9. Subject to Clause 6, where the supply of raw materials by the Government, it (sic) less than the agreed quantity of two lakhs tones in any year, the company shall be entitled to claim compensation from the Government. Subject to Clause 8, where the Company does not extract the agreed quantity of two lakhs tones of raw materials supplied in any year fully, the Government shall be entitled to claim compensation from the Company.

The compensation mentioned above shall be determined by a Tribunal, consisting of a representative each of the Government and the Company and an independent Chairman agreed upon by the parties. This Tribunal shall determine the compensation, if any, within a period of 30 days from the end of each contract year, and shall be payable immediately thereafter by the parties concerned. The Company shall have the option to adjust the amount of compensation against the price of raw materials supplied in subsequent years.

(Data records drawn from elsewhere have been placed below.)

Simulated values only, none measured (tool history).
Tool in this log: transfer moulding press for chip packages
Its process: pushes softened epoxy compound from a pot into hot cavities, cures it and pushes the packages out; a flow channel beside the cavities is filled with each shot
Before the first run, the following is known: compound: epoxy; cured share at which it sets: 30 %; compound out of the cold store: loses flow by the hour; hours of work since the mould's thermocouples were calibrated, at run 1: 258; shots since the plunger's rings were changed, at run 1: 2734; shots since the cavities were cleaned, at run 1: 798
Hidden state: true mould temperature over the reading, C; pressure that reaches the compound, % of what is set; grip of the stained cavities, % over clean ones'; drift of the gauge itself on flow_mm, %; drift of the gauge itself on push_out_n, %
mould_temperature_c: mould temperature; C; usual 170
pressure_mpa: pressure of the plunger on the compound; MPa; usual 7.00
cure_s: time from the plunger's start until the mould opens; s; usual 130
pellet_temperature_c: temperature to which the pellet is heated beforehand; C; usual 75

6. Based on the aforesaid clause, the High Court had recorded its conclusion as under:

In view of the specific provision in the arbitration clause for raising the claim within the same year and to have it settled by the arbitral Tribunal within the specified time, the above request for arbitration was beyond the period prescribed in the arbitration clause. When the arbitration clause itself prescribes a time limit for raising the disputes by appointing an arbitral Tribunal and to have it settled within 30 days, the same procedure should be followed or adopted within the time specified. The applicant did not make a demand for appointment of an arbitral Tribunal within the stipulated time. The notice itself was issued long after the time stipulated in the arbitration agreement. It appears that the company was closed down and the Company wanted to dispose of the raw materials and the State did not permit as materials had been supplied to the Company at a concessional rate. It was at that time the notice was issued for the arbitration.
Having perused Clause 9 of the supplementary agreement dated 27.10.1988, we are of the view, that the interpretation placed by the High Court on Clause 16, was wholly misconceived. The aforesaid clause, did not postulate the period within which a claim could have been raised by the parties to the contractual agreements. Even otherwise, we are of the view, that in terms of Section 28 of the Indian Contract Act, 1872, such a stipulation in a contractual obligation would not be valid and binding. Section 28 of the Act is reproduced below:

28. Agreements in restraint of legal proceedings, void.--Every agreement,

(a) by which any party thereto is restricted absolutely from enforcing his rights under or in respect of any contract, by the usual legal proceedings in the ordinary tribunals, or which limits the time within which he may thus enforce his rights; or

(b) which extinguishes the rights of any party thereto, or discharges any party thereto, from any liability, under or in respect of any contract on the expiry of a specified period so as to restrict any party from enforcing his rights,

is void to that extent.

Exception 1 -- Saving of contract to refer to arbitration dispute that may arise. -- This section shall not render illegal a contract, by which two or more persons agree that any dispute which may arise between them in respect of any subject or class of subjects shall be referred to arbitration, and that only the amount awarded in such arbitration shall be recoverable in respect of the dispute so referred.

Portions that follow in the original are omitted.